Written by Diane Sweeney, Leanna Harris, and Julie Steele
From: Moves for Launching a New Year of Student-Centered Coaching (Corwin, 2022)
There is so much to do in the first few weeks of school. Teachers will be reconnecting with their students, setting up classrooms, and many will be learning about new curriculum and programs. While we may feel compelled to jump right into content on the first day of school, this overlooks the importance of building community in the classroom. If we don’t make time for this, we set ourselves up for challenges related to student behavior and engagement as the year progresses. We simply can’t risk setting up a school year where weak teacher and student relationships lead to ongoing behavior challenges. As coaches, we can support teachers as they work to build relationships with their students using the following strategies.
1) Work With Teachers To Create a Sense of Belonging Among Students
Coaching into building relationships with students can feel like a no-go zone for coaches because it sometimes feels sensitive and in some ways private. Yet we know that relationships are the most important factor when it comes to both classroom management and student learning. For this reason, we have to learn how to go there, especially at the beginning of the year. If we learn how to ask questions around relationship building while maintaining positive intent, we set ourselves up to nurture both our relationships with teachers as well as their relationships with students.
2) Work With Teachers To Establish Rituals and Routines
The act of setting classroom expectations through the use of rituals and routines, is a necessary strategy for creating a productive classroom. When students don’t have a clear idea of what’s expected or how they fit into the classroom environment, they may disengage or disrupt the learning.
Working with teachers to break down a lesson into its most basic components creates the opportunity to think through routines for learning. For example, during a co-planning session, a coach may ask the teacher how students will transition throughout the lesson. Some guiding questions may include:
- What rituals and routines will you create to allow all students the opportunity to participate in the classroom community?
- What norms will be created and monitored to ensure that the students’ voices are heard and honored?
- How will we intervene if rituals and routines aren’t being honored by students?

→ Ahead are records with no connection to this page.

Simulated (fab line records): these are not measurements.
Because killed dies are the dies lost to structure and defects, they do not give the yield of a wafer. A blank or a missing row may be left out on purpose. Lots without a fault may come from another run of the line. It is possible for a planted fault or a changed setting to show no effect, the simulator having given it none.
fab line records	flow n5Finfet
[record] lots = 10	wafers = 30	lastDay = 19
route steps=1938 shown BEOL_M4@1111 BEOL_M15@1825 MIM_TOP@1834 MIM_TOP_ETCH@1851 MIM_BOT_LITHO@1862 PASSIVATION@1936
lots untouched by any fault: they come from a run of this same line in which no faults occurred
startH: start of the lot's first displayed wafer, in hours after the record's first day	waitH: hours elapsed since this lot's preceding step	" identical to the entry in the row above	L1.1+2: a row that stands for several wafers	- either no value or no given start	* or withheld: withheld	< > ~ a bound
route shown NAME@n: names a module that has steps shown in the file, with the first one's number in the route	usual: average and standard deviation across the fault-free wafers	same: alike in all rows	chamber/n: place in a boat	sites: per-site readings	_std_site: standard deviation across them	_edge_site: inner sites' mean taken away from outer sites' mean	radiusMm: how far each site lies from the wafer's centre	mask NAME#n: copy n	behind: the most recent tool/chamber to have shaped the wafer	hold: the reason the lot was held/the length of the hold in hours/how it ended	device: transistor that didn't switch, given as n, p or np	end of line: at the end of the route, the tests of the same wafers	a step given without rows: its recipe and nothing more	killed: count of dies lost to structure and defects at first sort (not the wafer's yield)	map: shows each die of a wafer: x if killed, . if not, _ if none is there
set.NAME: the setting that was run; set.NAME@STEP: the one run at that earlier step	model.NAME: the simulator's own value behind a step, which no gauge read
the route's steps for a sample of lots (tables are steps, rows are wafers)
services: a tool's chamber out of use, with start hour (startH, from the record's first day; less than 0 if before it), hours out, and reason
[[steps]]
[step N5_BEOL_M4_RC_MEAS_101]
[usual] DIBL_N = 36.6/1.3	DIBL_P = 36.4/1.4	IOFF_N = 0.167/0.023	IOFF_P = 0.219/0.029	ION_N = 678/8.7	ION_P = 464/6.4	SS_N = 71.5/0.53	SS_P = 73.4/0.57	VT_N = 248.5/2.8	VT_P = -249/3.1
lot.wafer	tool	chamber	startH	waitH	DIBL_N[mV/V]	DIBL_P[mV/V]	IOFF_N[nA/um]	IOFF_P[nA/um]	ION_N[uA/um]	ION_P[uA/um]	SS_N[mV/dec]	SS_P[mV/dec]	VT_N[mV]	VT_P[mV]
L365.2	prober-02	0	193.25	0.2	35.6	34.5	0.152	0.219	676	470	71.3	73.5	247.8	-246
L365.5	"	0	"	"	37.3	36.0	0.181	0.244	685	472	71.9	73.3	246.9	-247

3) Find Ways to Support Teachers When Community Breaks Down
Things may become delicate if we encounter situations when breakdowns are occurring that are caused by issues related to the classroom community. These situations may lead a principal to try to solve the problem by directing a teacher to work with the coach on their classroom management. We’d argue that this isn’t a productive way to build trust in the coaching program. If the principal would like to nudge a teacher to work with a coach to address these issues, it can be helpful to frame it as follows, “We are aiming to start the school year with strong relationships with our students and your coach could be a good resource on this.” While the difference between these approaches may seem nuanced, the second example is all about providing a learning focused rationale for the recommendation, rather than simply directing a teacher to a coach because the principal said so.
Another way these issues can be addressed is to be proactive in forging conversations around them right from the start. Coaches can take the following steps to initiate these conversations:
- Send an email to teachers letting them know that you would like to be a thinking partner as they plan how they will build their classroom community.
- Create a cohort of teachers who would like to explore this as a group.
- Develop professional learning on this topic.
As we work to build community, an important role for coaches is to help teachers create belonging and access for all students. Partnering with teachers and the principal will support our students to thrive in ways that go far beyond the lesson of the day.